The latest issue in the comic book season 8 of Buffy the Vampire Slayer released this week, and it’s the final issue in Drew Goddard’s Wolves at the Gate arc, a story that delivers a number of gut punches and classic moments for a series that truly has transcended its television and movie origins. Spoilers and a review after the jump.
Buffy the Vampire Slayer #15
Writer: Drew Goddard
Artist: Georges Jeanty
What’s Going On:
The conclusion of the Wolves at the Gate arc opens with Renee the Vampire Slayer having been run through by the Slayer Scythe in the hands of one of the Japanese vampires that has been working to use the Scythe and Dracula’s arcane abilities to nullify Willow’s spell from the end of the Buffy TV series, thereby rendering all the newbie Slayers devoid of their superpowers. Got it? Good. There’s a lot of fighting here-nearly the whole issue, in fact-as the Scoobies and the Slayers face off against the vampiric army in Tokyo.
Lessons Learned Here:
- Jumping out a Tokyo skyscraper window is not like a diving board. Not like a diving board at all! Unless the pavement below you turns into water.
- Whenever things get Giant Robo-Dawn crazy, Andrew is your go-to man.
- Buffy’s still a little bit gay. For Eleanor Roosevelt.
How It Ends:
Willow is able to cast a spell that undoes the vampires’ plan to depower the Slayers. The Slayers kill the Japanese vampire clan with the help of Dracula, and Buffy recovers the Scythe. Satsu confesses that she can’t be around Buffy without loving her, and Buffy agrees to let Satsu be the field leader for the Slayers in Japan. And then they frolic.
Thoughts:
Drew Goddard’s run on the Buffy comic has had all the elements that made the TV show fantastic-suspense, comedy, tragedy, romance, and a great handle on the characters. I’m really going to miss his writing now that the arc is finished. There’s been so much great stuff in Wolves at the Gate that it’s hard to catalogue it all at once. Here’s a quick rundown of what’s really worked.

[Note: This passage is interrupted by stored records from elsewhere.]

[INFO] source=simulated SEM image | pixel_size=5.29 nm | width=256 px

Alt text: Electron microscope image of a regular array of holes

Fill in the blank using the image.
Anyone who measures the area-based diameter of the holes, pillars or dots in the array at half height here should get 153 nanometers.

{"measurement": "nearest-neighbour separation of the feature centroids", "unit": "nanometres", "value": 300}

- Dracula has had some honest to goodness character development, to the point that he nearly became one of the Scoobies.
- Xander always has been the everyman of Buffy, and that makes the devastation of losing Renee all that more poignant. In the TV series, Xander’s love for Buffy went unrequited, his relationship with Cordelia was pretty much doomed from the beginning, and his true love with Anya was crushed by the army of the First in the season finale. Now in Season 8, he’s lost a love again, and the toll is visible in the closing page of this issue.
- Andrew never has been better, barring perhaps a few scenes from “Storyteller” in Season 7. His facility for dispatching Mecha-Dawn and his earlier lecture about Dracula in this arc make him one of the best things about the comic series.
- Georges Jeanty’s art has been dead-on throughout his run on the series. It’ll be neat to see Karl Moline coming on board next issue, but I’m definitely going to miss Jeanty’s craft and style with these characters.
And so the current story comes to an end, the arc wrapped up but not tidily. There will be repercussions from all of this, and I’m looking forward to how it all plays out. I’m also wondering when we’ll get back to seeing what the government is up to and what’s going on with Amy and skinless Warren. The next arc is “Time of Your Life,” written by Joss Whedon himself, with art by Karl Moline. They last teamed up for the Fray miniseries about a Slayer in the far future named Melaka Fray. The cover of issue #16 gives a hint of what we can expect from them in the next issue, but I’ll remain spoiler free for now.